KILLEVEY
KILLEVEY, or KILSLEVE, a parish, partly in the barony of LOWER ORIOR, but chiefly in that of UPPER ORIOR, county of ARMAGH, and province of ULSTER. 4 miles (W.) from Newry; containing, exclusively of Carnlough and Meigh, 4259 inhabitants. Including the parishes of Camlough and Meigh (which are described under their own heads) it comprises, according to the Ordnance survey, 28,174 statute acres, of which 4191 are in Lower, and the remainder in Upper Orior. Of these, about 21,440 are arable and pasture, 190 water, and 6300 mountain and bog. The mountain called Slieve Gullion separates this parish from Forkhill, and rises to the height of 1893 feet above the level of the sea. The system of agriculture has been much improved recently. Whinstone and grey granite are extensively worked for building, and porphyry is also found. There is a communication with Lough Neagh by the Newry canal, and the river Bann.
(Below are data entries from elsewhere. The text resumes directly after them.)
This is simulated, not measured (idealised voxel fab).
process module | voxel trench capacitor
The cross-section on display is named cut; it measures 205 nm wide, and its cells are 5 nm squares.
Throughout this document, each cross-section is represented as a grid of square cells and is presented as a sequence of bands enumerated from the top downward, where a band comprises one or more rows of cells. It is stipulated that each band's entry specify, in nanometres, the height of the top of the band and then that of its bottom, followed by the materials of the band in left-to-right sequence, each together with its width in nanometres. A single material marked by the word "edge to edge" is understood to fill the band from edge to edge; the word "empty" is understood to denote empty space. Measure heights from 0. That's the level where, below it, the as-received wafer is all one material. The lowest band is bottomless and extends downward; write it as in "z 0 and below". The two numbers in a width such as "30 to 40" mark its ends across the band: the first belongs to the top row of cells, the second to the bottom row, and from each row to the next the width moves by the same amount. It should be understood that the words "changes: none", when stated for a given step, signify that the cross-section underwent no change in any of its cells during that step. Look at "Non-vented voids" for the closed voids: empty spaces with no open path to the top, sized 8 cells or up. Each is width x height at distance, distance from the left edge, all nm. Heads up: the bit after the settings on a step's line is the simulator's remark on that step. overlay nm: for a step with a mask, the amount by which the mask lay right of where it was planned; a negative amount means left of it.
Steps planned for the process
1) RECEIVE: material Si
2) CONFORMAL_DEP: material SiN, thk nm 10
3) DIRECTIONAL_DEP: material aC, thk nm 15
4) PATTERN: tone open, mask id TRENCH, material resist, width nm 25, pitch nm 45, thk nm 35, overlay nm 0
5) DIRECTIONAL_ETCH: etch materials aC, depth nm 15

The principal seats are Drumbanagher Castle, that of Lieutenant-Colonel Maxwell Close, a handsome residence recently erected in the Italian style, from a design by W. H. Playfair, Esq., of Scotch freestone, and situated in an extensive and richly planted demesne; Killevey Castle, built in the Gothic style, the seat of Powell Foxall, Esq.; and Ballintemple glebe, of the Rev. A. Cleland.
The living is a rectory, in the diocese of Armagh, constituting the corps of the precentorship of Armagh cathedral, and is in the patronage of the Lord-Primate; the tithes, including those of the perpetual curacies of Camlough and Meigh, amount to £1417. 12. 10. This parish, prior to 1773, included the district which has since been formed into the parishes of Camlough and Meigh, and had four churches, situated at Cloughinny, Camlough, Meigh, and Drumbanagher. The church at Drumbanagher was used as the parochial church till 1832, when one was built at Cloughinny, by a grant of £2000 from the late Board of First Fruits: it is a spacious cruciform structure, in the later English style. The glebe comprises 1150 statute acres, which is mostly unimprovable mountain land.
In the R. C. divisions it is partly in the union or district of Forkhill, but chiefly in that of Camlough, and has a chapel at Lispomanon. There are five public schools, in which about 340 children are educated, two of which are principally supported by Colonel and Mrs. Close, and two by Mr. and Mrs. Hall; and one private school, in which about 120 children are educated. Near Drumbanagher Castle are the remains of a very extensive camp, which was the principal rendezvous of the Earl of Tyrone's army in the reign of Elizabeth; and near it is Tuscan's Pass, a most important station in early times, connecting the country of the O'Hanlons with that of the Maginnises. On the summit of Slieve Gullion is a very large cairn, which on recent examination was found to be one of the sepulchral monuments of the ancient Irish, and is supposed to have contained the remains of Cualgne, son of Breogan, a Milesian chieftain, who fell in battle on the plain beneath, and from whom the mountain and the surrounding district most probably derived their name. Near the cairn, and also on the summit of Slieve Gullion, is a pool called the Loch, about 60 yards in diameter, which, together with the cairn, forms the subject of a poem ascribed to Ossian, in which "Fionn-Mac-Cumhall," or Fingal, and his heroes make a conspicuous figure; it is called Laoi-na-Sealga, or "the Chace," and is among the translations of Irish poems by Miss Brooke.